Monday, February 07, 2005

Always twirling, twirling, twirling towards freedom


Rumsfeld revealed this week that he twice offered to resign over Abu Ghraib. But just as Rummy was more concerned about the leak of images of Abu Ghraib torture than with the actual torture, his faux-resignations offer the image of taking responsibility without actually taking responsibility. By offering to resign rather than simply resigning, he was signaling that he believed he had done nothing wrong, but if Bush thought otherwise, he could act. This wasn’t accountability, but passive-aggressiveness, the equivalent of asking “do these pants make my butt look big?”. Rather than treat torture as a moral issue, his actions indicate once again that he saw it purely in pragmatic terms--whether his political effectiveness had been damaged--the very same amoral stance that led his subordinates to consider torture a legitimate tool.

And as long as I’m talking about Rumsfeld’s amorality, I haven’t yet mentioned his push this week for research into “bunker-buster” nuclear weapons, but I don’t think the discerning readers of this blog need explained to them why developing usable nukes is insane.

The US has forced the UN drugs agency to stop giving clean needles to heroine addicts to prevent AIDS transmission.

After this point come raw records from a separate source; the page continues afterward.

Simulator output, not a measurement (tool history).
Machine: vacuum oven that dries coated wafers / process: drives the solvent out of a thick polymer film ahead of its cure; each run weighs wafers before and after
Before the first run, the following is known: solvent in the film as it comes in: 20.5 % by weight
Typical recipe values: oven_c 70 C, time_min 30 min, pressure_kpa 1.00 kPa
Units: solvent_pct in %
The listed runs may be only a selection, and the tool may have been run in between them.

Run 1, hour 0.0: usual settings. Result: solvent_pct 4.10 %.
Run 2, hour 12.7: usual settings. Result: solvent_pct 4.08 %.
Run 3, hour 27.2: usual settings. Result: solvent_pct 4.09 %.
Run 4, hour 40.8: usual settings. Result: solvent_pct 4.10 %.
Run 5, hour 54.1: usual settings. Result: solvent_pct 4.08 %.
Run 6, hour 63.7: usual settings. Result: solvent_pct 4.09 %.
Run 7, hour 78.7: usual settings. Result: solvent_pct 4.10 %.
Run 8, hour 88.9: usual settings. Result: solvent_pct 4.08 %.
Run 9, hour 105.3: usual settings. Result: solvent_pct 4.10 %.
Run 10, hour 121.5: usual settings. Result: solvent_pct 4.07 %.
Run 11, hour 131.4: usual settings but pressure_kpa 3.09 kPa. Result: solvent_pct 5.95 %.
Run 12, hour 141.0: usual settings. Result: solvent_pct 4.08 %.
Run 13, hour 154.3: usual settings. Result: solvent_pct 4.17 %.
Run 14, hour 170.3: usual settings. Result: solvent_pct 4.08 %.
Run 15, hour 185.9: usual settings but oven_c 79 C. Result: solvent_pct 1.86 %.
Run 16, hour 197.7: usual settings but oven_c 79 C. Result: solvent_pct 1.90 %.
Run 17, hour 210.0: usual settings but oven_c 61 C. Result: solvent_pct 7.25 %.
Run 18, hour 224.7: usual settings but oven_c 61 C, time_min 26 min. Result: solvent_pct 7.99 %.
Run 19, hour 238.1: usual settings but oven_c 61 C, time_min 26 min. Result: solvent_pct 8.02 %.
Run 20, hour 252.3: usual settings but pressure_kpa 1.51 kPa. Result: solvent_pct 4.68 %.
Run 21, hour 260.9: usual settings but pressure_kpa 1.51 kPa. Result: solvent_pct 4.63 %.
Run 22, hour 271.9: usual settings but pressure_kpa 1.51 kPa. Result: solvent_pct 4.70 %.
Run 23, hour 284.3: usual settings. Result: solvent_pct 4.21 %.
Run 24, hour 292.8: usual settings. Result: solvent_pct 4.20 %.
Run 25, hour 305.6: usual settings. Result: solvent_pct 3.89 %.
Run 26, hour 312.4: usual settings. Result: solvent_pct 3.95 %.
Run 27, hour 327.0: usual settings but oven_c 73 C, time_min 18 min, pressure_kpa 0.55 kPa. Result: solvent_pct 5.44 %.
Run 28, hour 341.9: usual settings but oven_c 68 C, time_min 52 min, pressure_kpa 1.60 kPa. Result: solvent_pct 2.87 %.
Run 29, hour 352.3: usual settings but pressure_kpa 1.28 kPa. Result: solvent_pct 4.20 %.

A week ago I mentioned (and posted) the British Labour party poster accused of being anti-semitic. That one, and another which supposedly made Michael Howard look too much like Fagin, have been removed from the Labour website. So the latest thing is the new Labour slogan, “Britain Forward Not Back,” intended to show that Labour is too dynamic to use verbs or correct grammar. But the slogan turns out to bear a certain similarity to a Halloween episode of the Simpsons which showed Bill Clinton declaring, “We must move forward, not backward, upward not forward, and always twirling, twirling, twirling towards freedom.”